Thursday, December 16, 2010

Parental Codes for Parents or Kids?

I got so many issues it isn't even funny!

I can change html codes on my blog, but I can't load pictures, sign into Netflix, or even watch a normal t.v. show on our T.V.

I can juggle 10 calendars on my iPhone to keep this crew running from day to day, but I can't figure out how to get into iTunes to do a back up.

I can keep track of 10 social security numbers, 10 birth dates, 4 drivers license, 7 bank accounts but I can't tell you my kids cell phone numbers!

One minute I feel I am on top of our life and the next I feel I am a prisoner to it.

I think I realized this last night when I couldn't sleep! I hate those days. Wide awake and this would be the ONE time my entire family is asleep, even the teens! No one to hang with me, play with me, or chat a little.

Thinking I will just watch a movie on Netflix to help pass some wasted time of nothing, I discover I need a parental code! WHAT?

I had no idea we had that on there.

Good! Glad we are on top of things around here.

That was until I realized I can't figure out what that code is!

It's 2:00a.m. and all I wanna do is watch a show. I can't get the T.V. to T.V. and I can't sign into Netflix. I probably should have tried a DVD but figured I would fail at that too!

I debated on who I would wake up to help me with the code. Then I realized....if we have a parental code on there, I don't know it, yet even my toddler can get the T.V. going, there is a problem. The only person kept from the T.V. is ME!

Deciding it wasn't a good idea to wake anyone up, I opted to try to crack-the-code.

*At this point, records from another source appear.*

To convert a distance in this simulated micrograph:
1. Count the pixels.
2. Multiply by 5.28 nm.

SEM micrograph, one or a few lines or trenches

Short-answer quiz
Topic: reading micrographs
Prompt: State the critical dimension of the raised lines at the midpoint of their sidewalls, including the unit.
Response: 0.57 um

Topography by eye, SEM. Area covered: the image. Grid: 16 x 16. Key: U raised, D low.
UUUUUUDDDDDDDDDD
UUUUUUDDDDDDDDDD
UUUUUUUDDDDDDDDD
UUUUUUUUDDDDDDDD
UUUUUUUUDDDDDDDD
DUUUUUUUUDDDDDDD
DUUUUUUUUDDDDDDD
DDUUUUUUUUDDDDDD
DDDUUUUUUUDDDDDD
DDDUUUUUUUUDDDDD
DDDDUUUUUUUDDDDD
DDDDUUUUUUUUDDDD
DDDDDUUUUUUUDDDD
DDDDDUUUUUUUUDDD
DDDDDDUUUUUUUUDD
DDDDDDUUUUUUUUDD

It took me TEN times to figure it out!

Although, when I entered it and it took so long for the thing to process I was sure I just locked us ALL out of NETFLIX! Of course...maybe I should have changed the code so I would get the last laugh!

This morning I begin to share with my daughter how I wanted to watch Netflix last night and found out we have a parental code. She laughed when I told her the issue with that is...I don't know the code! The next thing I hear from down stairs is my 6 year old shout out the CODE! Yes, we got a good laugh. Before I could start breakfast my precious 6 year old brought up a piece of paper with the parental code written down so I won't forget!

Obviously, we need a family meeting so I can be sure I am still the parent around here!